Five Books That Are Out Of This World, fun stuff edition
A bonus recommendation, a links roundup, music, a poem, and more
Welcome to this month’s Fun Stuff Edition of Five Books For, a newsletter for people who love great stories.
This month we’ve been talking about science fiction at its most engrossing and expansive – stories full of imagination that explore what it means to be human. Over at Global Comment, in this month’s Great Adaptations column I take a look at Ernest Cline’s Easter-egg laden novel Ready Player One and Steven Spielberg’s CGI-extravaganza of a film adaptation. If you love 1980s films, music or video games, or love the idea of a treasure hunt through an imaginative digital world, it’s well worth checking out.
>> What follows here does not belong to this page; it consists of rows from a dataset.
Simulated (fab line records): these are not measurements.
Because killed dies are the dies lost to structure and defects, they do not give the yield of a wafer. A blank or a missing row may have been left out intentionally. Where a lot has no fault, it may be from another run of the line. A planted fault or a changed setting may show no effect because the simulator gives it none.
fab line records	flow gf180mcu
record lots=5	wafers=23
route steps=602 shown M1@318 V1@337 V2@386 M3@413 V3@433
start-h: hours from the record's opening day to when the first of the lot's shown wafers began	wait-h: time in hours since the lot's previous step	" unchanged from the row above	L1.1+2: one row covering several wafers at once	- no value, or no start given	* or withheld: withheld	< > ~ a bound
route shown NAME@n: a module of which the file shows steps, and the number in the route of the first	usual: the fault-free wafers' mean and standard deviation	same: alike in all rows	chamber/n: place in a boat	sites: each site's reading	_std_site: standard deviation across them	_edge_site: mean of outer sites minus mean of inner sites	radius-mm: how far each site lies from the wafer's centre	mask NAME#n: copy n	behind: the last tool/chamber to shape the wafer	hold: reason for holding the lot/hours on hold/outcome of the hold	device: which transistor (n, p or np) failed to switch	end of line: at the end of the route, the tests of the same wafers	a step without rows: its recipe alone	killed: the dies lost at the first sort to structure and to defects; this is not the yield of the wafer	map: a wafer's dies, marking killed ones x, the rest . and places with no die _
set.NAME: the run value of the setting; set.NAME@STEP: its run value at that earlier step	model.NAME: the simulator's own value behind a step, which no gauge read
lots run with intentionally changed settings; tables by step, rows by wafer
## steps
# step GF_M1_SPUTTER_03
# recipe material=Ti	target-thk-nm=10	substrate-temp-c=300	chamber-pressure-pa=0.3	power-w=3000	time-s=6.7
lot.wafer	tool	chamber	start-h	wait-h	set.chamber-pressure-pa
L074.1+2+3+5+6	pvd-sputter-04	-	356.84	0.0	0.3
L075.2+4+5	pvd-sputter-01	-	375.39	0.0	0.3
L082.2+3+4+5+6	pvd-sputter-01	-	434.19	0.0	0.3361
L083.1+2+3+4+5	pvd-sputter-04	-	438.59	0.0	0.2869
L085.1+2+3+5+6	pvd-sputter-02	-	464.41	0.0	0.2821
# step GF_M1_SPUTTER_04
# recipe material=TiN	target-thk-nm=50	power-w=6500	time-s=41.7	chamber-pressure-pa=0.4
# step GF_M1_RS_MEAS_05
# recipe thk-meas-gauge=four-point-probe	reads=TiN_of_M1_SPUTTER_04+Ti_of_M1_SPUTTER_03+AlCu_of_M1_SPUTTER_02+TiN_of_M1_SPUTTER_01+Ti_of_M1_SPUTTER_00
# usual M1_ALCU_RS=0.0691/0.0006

As always for the Fun Stuff Edition, we have a bonus recommendation, a poem, a playlist and some reading links, all in keeping with this month’s theme of sci-fi for sceptics. I hope you find something wonderful to read or listen to.
Exciting news
I’ve just started a new side project called Commonplace Love - think of it as a weekly love note in newsletter form. It’s a mix of quotes, poems, stories and beautiful things, all gathered around the theme of love (in all its messy, marvellous forms). The first post is live now, and you can read it and subscribe for free below.
I hope you’ll find something here to surprise and delight you. If you aren’t already subscribed, then you can sign up here to receive these newsletters directly in your inbox. The newsletter is free but if you would like to support it with a paid subscription that option is also available. If you don’t have the funds for a paid subscription at the moment but would like to leave a tip instead, the button below will allow you to send an amount of your choosing as a one-off payment.
Let’s dive in!
Bonus recommendation: Ascension by Nicholas Binge
“Sometimes what the soul needs isn’t to give meaning to hollow words: prayers and confessions that you do not really believe. Instead, we need to let it give words to the unspoken meanings inside of us. To do that, you have to give it a voice.”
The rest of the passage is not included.